I am looking forward to the day when a committed vinophile is appointed to South Africa’s Constitutional Court as the laws that govern the country’s soul really need to look at patrolling a number of wine-related issues.
Beheading winemakers who use rock-hard wax capsules to cover the closure-ends of their bottles, for example, would send a strong message to those who deem aesthetic pretension more important than the constitutional rights of your average wine drinker seeking to open a bottle of wine without chipping through brittle casings of wax which invariably end up in the wine glass and between your teeth.
So, too, the public flogging of restaurant-owners who charge listing fees for wines on top of the 500% mark-up will have no problem finding its place into our beloved Constitution.
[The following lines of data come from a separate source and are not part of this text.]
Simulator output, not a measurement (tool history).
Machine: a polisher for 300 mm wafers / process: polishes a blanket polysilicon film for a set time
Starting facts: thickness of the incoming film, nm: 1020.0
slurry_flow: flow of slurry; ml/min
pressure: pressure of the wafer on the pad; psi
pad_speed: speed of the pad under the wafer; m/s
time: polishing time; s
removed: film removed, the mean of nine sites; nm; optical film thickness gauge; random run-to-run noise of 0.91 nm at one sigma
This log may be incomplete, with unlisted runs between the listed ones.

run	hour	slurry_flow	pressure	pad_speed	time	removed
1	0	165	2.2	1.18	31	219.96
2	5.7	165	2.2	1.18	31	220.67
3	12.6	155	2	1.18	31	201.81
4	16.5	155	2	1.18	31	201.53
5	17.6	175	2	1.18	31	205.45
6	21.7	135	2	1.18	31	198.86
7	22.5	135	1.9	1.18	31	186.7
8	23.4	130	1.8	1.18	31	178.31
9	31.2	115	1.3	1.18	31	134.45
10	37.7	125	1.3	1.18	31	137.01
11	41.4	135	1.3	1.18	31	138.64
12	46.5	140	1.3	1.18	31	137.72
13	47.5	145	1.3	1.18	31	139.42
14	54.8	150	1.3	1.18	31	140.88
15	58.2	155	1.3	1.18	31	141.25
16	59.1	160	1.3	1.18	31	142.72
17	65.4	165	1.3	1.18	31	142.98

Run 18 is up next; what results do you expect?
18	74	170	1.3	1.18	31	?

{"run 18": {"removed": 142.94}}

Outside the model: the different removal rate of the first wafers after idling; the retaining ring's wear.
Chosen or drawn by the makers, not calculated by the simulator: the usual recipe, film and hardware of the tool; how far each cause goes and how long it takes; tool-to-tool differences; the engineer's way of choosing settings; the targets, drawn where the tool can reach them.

And so, too, 30 days solitary confinement should become mandatory for wine marketers who have still not learnt that Chenin Blanc “complements” white meats and does not “compliment” it. Same goes for PR firms deploying the word “delighted” in press releases and charging clients whenever said client’s name appears on twitter, although in the case of the latter I recommend holing the accuser up in a single-cell with a seven foot Zulu hung like Darth Vader.
Judge Vino will also find a strong case for making these ridiculously tiresome inter-nation comparative wine tastings unlawful, recommended punishment six months hard labour in a wine cellar, under the auspices of André van Rensburg.
These gimmicky events where a line-up of wines or spirits is presented blind expecting to show tasters how well South African Shiraz compares to the Rhône or Cap Classique fares against Champagne is the vinous equivalent of two tots playing doctor-doctor. They know what they see, but don’t really know what they are looking for.
Of course, the main goal of events such as these is to create a sensationalist I-Told-You-So moment when attendees of these sideshows have deemed a R225 Stellenbosch Cabernet Sauvignon to outscore a Third Growth St Estèphe costing six times as much.
Charades like such are purely disrespectful to wine, put on by those unable or unwilling to deliver a deeper, more cultural and knowledgeable discourse on the specific wines wishing to be discussed along with the importance of their origins. There is nothing more disrespectful of any piece of art, culture of humanity than by allowing it to suffer by comparison.
The South African brandy industry likes this kind of thing. Frustrated by the catastrophic fall in sales over that past few years, brandy propagandists enjoy nothing more than to line-up some South African examples alongside a few Cognacs “to show that ours is good as theirs”.
Strange, I have never heard of American bourbon-marketers trying to pull a fast one on Irish distillers or Japanese against Single Malts. For see, the true mark of those with respect for and faith in their product is a belief strong enough to make the comparative party-tricks unnecessary.
But back to Cognac, and here I was fortunate to recently taste one that is truly and absolutely incomparable on all fronts. It was the Louis XIII de Rémy Martin, quite possibly the most marvellous spirit to have passed my lips since my last Hail Mary.
The Cognac is sold in packaging that looks a bit sex-toyish and selling for about R40 000 a bottle the whole approach is rather showy in a garish Euro-trash sort of way. Keys and things are involved in breaking the packaging and you have to peel away a lot of foil made from real gold.
But as always, it’s inside what counts. The Cognac is blended from 1 200 different eau de vies of between 50 and 100 years, aged in barrels some of which are more than a century old themselves. And of course, only from the top Grande Champagne vineyards.
The colour in the glass is a perfect golden-brown-auburn, and it lies in the glass winking at you. You can feel the life, sense the mystery.
On the nose the stuff has captured the smells of nature’s genius and its art. Dried, sweet flowers. Prunes and cigar, and just-sliced blood orange with a touch of crema rising from a cup of Costa Rican coffee. And tucked under the surface, a heady perfume of musk and quivering flesh.
When the Cognac glides onto the palate, the incredible unsullied tenderness of the spirit hits you like a silk glove thrown by a sultry young French actress. It is delicate, flirtatious and teasing, slowly releasing layer-upon-layer of flavour: burnt turmeric and Zanzibar clove; patchouli and cinnamon; a deep thrust of ruby grape-fruit and flick of molasses; dried apricot marinated in the tears of a new-born baby; a toke of a good Cuban Cohiba still holding the lipstick of Jackie Kennedy.
It is a truly unbelievable drink, the result of art and science and nature made by men who dream big and dare to fail, to be drunk by those willing to drink a dream. And it is a dream they can believe in.